Mobile home break questioned

By FRITZ MAYER

MONTICELLO, NY — “I think that we come back on January 2 and start reviewing this, because one advantage to this system is we can amend it; the other way, we would have had a tax that we couldn’t do anything with. But am I mad as hell? Yes.”

That was lawmaker Leni Binder’s thought just an hour or so before she voted against adopting the user fee to pay for the Sullivan County solid waste system. After she learned that a yes vote would set the fees in stone at least for 2010, she voted no with two of her colleagues to reject the fees. But at the meeting in the government center on December 18, the majority prevailed and the user fee system was voted into law.

Before that happened, however, a major hiccup occurred when Binder and at least five other lawmakers were surprised to learn that some property owners with habitable buildings will be able to opt out of the program. They were under the impression that no habitable buildings would be able to avoid the fee.

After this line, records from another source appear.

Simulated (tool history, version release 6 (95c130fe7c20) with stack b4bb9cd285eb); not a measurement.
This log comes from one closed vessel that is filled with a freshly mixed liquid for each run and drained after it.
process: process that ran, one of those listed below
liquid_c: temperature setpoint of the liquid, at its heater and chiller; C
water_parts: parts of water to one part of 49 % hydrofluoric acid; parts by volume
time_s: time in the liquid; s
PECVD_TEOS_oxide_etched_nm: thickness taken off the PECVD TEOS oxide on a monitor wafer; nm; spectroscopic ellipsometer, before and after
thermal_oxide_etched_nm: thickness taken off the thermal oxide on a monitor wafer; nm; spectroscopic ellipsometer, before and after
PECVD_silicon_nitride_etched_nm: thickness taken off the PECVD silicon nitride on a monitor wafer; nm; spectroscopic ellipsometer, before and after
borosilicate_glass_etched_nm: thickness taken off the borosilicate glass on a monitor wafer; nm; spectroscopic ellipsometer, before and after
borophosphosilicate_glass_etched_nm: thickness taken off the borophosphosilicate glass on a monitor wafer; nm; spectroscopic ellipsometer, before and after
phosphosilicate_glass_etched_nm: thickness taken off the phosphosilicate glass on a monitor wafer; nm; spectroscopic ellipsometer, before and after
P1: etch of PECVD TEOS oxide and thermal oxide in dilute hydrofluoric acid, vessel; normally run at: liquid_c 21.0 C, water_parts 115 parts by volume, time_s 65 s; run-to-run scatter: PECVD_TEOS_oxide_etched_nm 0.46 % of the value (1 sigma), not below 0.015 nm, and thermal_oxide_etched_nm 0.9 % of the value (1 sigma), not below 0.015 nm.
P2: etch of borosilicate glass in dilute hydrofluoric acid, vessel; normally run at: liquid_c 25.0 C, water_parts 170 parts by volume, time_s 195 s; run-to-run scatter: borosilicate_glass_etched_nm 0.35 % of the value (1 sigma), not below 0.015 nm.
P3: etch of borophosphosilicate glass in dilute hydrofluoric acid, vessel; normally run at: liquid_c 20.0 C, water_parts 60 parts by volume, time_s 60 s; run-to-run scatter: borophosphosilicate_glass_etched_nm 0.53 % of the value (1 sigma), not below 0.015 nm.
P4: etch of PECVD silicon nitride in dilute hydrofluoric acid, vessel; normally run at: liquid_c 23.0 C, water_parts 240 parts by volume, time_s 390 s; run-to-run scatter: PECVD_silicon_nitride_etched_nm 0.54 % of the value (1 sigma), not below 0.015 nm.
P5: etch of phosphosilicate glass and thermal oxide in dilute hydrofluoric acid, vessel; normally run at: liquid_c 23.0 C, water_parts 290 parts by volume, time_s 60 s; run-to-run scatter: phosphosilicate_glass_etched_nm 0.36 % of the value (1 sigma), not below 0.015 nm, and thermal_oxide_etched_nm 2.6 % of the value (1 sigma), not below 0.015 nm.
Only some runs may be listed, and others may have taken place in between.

County attorney Sam Yasgur explained that if a property owner could prove that none of the solid waste created in the building ended up in any part of the county’s waste system, including the recycling center, then the property owner could be exempted through a grievance process.

He added, however, that the lawmakers had yet to create the grievance panel and system, and the procedures could be fashioned in such a way that opting out would not be too easy.

Another issue about the fees that brought objections from lawmakers was the flat fee that was proposed and passed for mobile homes in parks.

Lawmaker Alan Sorensen said there are three large parks in the eastern part of the county with a combined total of about 540 units. He said that under the $850 flat fee for mobile homes in parks, each unit in the three parks would pay about $4 per household. He said the additional revenue the county would receive if they all paid the full rate for single-family homes was $85.00 Sorensen said that left an unfair burden on the rest of the residents living in single-family homes and apartments who will pay $85.00 per year.

County chair Jonathan Rouis responded that many of the people in these mobile home parks are seniors, and have limited incomes. He said that as a group they generate less solid waste than many single- family homes. He also said that while the fee may not be “fair” it is “equitable.” The three mobile home parks discussed, Blue Sky Homes, Whispering Pines and Twin Lakes, are located in Rouis’ district.

Lawmaker David Sager countered that it might not seem equitable to a senior living alone in a mobile home on an acre or two of land who will have to pay up to 20 times more than the senior living in the mobile home in a trailer park.

According to Sorensen, there are some 1,350 mobile home units in the county, and if each paid the full rate, the amount for other single-family homes and apartments could be reduced by about $2.00 each.

The budget

The county had asked the six unions that represent county workers if the workers would pick up more of their health care expenses or accept unpaid overtime to help save the jobs of 49 county employees that were scheduled to be laid off. The unions rejected those suggestions.

County officials paired down the number of jobs to be cut to about 34, including eight or 10 that will be lost because of the closure of the landfill.

Positions in the departments of Public Health Services, Community Services and the district attorney’s office were among those saved from the ax.

The county will pay for those positions by increasing the property tax from a proposed 5.2 percent to 5.84 percent, and the county also increased the amount of money it projected to be raised by sales tax by $90,000.